Author: Pat True, RTrue@profitstars.com
According to the Commercial Finance Association’s annual survey, asset based lending (excluding factoring) commitments rose to $216 billion by the end of 2014, with funded balances reaching $90 billion. This represents a 12.3% increase in funded balances from 2013. Overall credit line utilization rose 41% for the year. During a year that saw a return to commercial real estate lending for many, working capital lines were also clearly a factor. This trend was recognized by regulators as the OCC distributed new guidance for management of asset based lines, recognizing that banks are doing more in this arena. Times like these call for a return to the fundamentals of working capital finance. Among these are the five keys to depending on accounts receivable as a repayment source:
- Strong initial credit decision
- Accurate and timely information
- Control of the cash (payments from account debtors)
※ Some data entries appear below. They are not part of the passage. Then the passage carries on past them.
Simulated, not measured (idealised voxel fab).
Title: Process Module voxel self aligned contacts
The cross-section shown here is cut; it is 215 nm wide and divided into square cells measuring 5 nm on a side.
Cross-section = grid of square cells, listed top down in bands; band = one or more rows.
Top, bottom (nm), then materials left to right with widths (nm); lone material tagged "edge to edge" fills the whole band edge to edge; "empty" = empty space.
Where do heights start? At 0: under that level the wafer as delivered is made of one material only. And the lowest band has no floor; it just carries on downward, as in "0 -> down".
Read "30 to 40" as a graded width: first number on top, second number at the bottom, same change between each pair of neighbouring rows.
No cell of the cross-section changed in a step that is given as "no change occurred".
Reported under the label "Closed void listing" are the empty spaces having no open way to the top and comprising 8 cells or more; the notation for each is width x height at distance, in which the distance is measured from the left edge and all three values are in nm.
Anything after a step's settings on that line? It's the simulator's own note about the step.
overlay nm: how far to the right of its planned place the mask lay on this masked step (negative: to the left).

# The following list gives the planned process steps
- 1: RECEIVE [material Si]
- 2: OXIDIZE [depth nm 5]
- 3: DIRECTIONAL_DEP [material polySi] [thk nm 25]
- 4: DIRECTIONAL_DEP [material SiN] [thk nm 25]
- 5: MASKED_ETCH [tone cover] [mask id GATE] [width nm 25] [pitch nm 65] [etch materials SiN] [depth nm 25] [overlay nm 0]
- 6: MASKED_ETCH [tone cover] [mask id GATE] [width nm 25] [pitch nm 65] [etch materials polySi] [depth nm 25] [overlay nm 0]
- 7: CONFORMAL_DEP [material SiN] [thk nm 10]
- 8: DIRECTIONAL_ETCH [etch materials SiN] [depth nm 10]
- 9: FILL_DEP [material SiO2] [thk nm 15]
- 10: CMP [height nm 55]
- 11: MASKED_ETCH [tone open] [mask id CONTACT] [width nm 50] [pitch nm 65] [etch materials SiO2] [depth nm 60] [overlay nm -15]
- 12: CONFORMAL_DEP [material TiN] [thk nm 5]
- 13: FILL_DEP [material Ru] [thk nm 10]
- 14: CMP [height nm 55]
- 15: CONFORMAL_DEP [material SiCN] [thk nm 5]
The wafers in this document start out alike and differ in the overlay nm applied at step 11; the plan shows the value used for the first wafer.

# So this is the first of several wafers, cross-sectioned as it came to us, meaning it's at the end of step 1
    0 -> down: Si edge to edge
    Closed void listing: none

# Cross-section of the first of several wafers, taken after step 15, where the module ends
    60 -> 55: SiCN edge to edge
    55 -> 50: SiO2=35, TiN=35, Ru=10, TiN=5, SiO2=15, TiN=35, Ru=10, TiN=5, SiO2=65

- Sound monitoring practices
- Protection against changing circumstances
Improvements in technology have enhanced every one of the five keys. Account management systems today provide fresh daily information to lenders rather than a dependence on borrowing base certificates or other monthly data. What’s more, this information is designed to match the accounting system of the borrower, and new verification techniques can help to assure validity. Systems also reveal trend data regarding the performance of key debtors as well as individual invoices. As you evaluate your financial institution’s strategy for working capital financing, consider whether you would attempt to develop this capability internally or work in partnership with a third party vendor. Consider these questions:
- Does your organization have a formal credit policy addressing the unique characteristics of working capital lines?
- Do you have systems in place that will provide accurate and detailed information regarding your borrower and their account debtors?
- How fresh is the information you are using to make decisions on advances under each line? Is it refreshed daily or is it based on a once-a-month process?
- Are you requiring account debtors to remit payments to an ACH account or lockbox that you control – thus reducing the likelihood of evergreen lines and assuring the line becomes a self-liquidating facility?
- Does your current system notify your lending staff when circumstances change within the relationship? Does it incorporate risk triggers and automated alerts thus allowing for an exception management process?
- Have you considered the use of credit insurance for larger account debtor exposures?
- Have you identified the industry sectors that would be the most likely targets in your market area, as well as those that involve higher risk due to the nature of the sales transaction?
- Does your system foster consistency among lenders and lending units in regards to monitoring of your revolving lines?
- Last but certainly not least, is your approach to working capital financing profitable? Does it reward your bank for the service or has it simply become a loss leader for other products and services?
One last factor to consider is the size of your targeted asset based lines. While many lines in the industry exceed one million dollars, consider a strategy that allows you to attract the younger emerging businesses, typically two to five years old. Line sizes for this group will most likely be in the $250 - $750k range. In order to effectively manage this business, you need a system which offers efficiency. By developing these relationships earlier, though, you diversify risk across the portfolio and you win them earlier in the business life cycle. These businesses are likely to be longer lasting clients of your institution and enjoy at least six or seven other products, representing a full range of financial services. As they grow, they become less dependent on working capital financing and more on cash management services.
If working capital financing is not part of your overall market strategy, consider why? Evaluate its place in your organization as well as the inside or outsourced expertise needed to make it happen.